1487, Brescia: BONINO DE' BONINI

This Comedy with the Landino commentary is generally considered the masterpiece of Brescian printing during the 15th century. With its 68 woodcuts and typographical decorum, this folio edition evidently sought to present itself as unique in a market increasingly frequented by editions of Dante. It is the second illustrated edition of the Comedy, after the Florentine edition of 1481, but the first to be illustrated by woodcuts. Folio size designs illustrate all the cantos of the Inferno and Purgatorio and the first canto of the Paradiso. They are framed by beautiful borders cut upon a black background with classical motifs -- vases, swirls, ornamental masks -- all inserted within exquisitely crafted candelabra. The woodcuts are done by various hands, with the first nineteen based upon Botticelli's designs for the Florentine 1481 edition. The other woodcuts which adorn this Comedy in turn became models for later illustrated editionsof the poem, including the Venetian editions of the 1490s (see the next four items). The edition also had philological pretensions, and reveals the hand of a corrector who sought a measure of orthographic standardization. The text appears to have been based upon the collation (i.e., comparison) of the 1481 edition with a manuscript.
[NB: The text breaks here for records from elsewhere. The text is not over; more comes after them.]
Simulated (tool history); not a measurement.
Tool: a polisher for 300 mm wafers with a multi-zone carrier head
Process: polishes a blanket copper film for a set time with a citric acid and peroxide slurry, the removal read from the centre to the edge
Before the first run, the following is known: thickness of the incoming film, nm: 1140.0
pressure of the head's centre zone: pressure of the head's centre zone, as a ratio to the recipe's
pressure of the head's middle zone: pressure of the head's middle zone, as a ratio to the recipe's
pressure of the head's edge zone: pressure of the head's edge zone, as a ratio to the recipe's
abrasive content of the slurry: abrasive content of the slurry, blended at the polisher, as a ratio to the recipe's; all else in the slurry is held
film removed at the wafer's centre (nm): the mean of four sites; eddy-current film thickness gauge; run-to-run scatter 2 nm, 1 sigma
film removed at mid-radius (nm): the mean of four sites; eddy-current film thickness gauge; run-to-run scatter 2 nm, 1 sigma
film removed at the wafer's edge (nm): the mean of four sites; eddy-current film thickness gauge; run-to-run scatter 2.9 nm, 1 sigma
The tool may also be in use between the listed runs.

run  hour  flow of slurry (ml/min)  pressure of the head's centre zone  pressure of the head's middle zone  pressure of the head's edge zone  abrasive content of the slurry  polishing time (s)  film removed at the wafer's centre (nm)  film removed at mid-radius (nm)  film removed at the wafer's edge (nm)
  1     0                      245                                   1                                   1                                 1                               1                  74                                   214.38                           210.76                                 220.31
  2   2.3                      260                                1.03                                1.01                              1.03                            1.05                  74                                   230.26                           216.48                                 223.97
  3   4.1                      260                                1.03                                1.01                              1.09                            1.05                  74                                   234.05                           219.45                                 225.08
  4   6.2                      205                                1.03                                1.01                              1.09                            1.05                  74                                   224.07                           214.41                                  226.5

The Dalmatian Bonino Bonini came to Brescia in 1483 after initial experience as a printer in Venice (he published his only Venetian edition, Lactantius' Divinae institutiones, in 1475). Bonini combined excellent technical skill, good typographical taste, and a sharp sense for commercial organization. In eight years of activity between June 1483 and the beginning of 1491, Bonini printed more than forty editions, averaging 5.5 editions per year, the highest rate among all Brescian printers in the 15th century. More than half of his editions pertain to the humanistic genre of classics and commentaries to classics. Later during his career at Brescia he diversified into the lucrative legal market by offering juridical works and statutes. Bonino left Brescia in 1491 and resettled in Lyons, where he became a successful bookseller and editor.